Project Debater

(Investigator 186, 2019 May)

"Project Debater" is an artificial intelligence (A.I.) able to engage in spoken debate on complicated topics against expert human opponents.

Developed at the IBM lab in Haifa, Israel, since 2011, it follows on from "Deep Blue" which defeated world chess champion Gary Kasparov in 1997, and "Watson" which defeated top human players in Jeopardy in 2011.

Project Debater, speaking with a female voice, debuted in June 2018 at a media event in San Francisco. It squared off against two Israeli debate champions Noa Ovadia and Dan Zafrir, and started with: “Hello Noa. We meet again.”

The topics debated were "Should we subsidize space exploration?" and "Should we increase the use of telemedicine?"

Both sides delivered four-minute opening statements, four-minute rebuttals, followed by two-minute summaries.

The computer's reasoning is unscripted, untrained. It classifies and constructs sentences from a data base of 300 million news articles.

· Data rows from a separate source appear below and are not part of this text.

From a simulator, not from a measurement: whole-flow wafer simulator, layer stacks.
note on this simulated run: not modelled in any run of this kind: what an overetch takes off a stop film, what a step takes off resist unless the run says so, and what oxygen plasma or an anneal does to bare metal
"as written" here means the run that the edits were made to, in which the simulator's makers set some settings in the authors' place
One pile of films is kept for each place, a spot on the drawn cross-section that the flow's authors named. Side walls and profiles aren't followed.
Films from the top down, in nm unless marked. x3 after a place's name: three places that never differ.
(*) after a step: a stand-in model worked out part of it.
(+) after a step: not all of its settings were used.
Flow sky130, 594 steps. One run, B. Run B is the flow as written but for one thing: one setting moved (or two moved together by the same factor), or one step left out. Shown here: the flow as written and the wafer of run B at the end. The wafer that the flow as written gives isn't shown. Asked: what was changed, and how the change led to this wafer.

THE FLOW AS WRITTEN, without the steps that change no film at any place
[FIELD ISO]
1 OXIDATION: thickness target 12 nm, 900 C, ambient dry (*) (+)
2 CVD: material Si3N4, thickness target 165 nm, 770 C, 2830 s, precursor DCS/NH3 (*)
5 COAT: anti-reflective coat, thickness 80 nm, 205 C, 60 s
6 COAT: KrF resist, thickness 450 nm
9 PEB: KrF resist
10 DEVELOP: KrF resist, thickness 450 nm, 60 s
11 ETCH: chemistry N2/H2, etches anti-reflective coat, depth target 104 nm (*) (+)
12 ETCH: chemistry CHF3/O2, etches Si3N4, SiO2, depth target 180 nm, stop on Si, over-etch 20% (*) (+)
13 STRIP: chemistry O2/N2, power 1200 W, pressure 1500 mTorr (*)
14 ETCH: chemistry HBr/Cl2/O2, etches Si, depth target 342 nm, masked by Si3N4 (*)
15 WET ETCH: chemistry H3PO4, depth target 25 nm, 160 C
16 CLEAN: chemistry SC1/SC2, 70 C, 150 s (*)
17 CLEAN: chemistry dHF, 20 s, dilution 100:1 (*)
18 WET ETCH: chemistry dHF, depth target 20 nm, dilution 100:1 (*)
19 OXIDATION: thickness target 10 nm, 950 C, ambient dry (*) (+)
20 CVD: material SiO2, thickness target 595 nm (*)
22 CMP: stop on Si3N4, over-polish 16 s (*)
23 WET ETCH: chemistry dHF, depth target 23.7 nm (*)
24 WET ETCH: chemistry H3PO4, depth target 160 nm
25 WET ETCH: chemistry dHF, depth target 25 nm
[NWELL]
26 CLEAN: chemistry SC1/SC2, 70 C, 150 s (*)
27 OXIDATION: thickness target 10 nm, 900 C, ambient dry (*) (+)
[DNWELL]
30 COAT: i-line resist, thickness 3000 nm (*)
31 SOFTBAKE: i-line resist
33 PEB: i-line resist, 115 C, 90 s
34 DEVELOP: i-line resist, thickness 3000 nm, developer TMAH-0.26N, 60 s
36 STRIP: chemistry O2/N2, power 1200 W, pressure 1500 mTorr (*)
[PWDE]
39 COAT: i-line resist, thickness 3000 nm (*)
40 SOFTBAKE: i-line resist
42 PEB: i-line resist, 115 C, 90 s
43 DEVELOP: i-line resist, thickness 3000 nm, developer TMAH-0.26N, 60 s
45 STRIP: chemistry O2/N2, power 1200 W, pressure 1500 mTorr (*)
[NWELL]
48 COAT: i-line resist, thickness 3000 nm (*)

To develop Project Debater the IBM team had to endow the system with the capabilities to:
  1.  Find useful sentences to construct arguments from;
  2.  Listen and identify the main concepts and produce summaries;
  3.  Prepare speeches from data.
The technology will advance and has the potential to assist in numerous complicated human decisions. It already passes the Turing test in short trials but would, because its conversation gradually loses coherence, fail in lengthy trials.

Looking Ahead

Will future A.I. assimilate all human knowledge, trillions of books, magazines and Internet pages, along with algorithms for the correct application of logic?

From this God-like perspective will it calculate the probably correct answers to perplexing things people disagree on such as, "Is there intelligent life elsewhere in the Universe?" and "Is the Bible of human origin or divine?"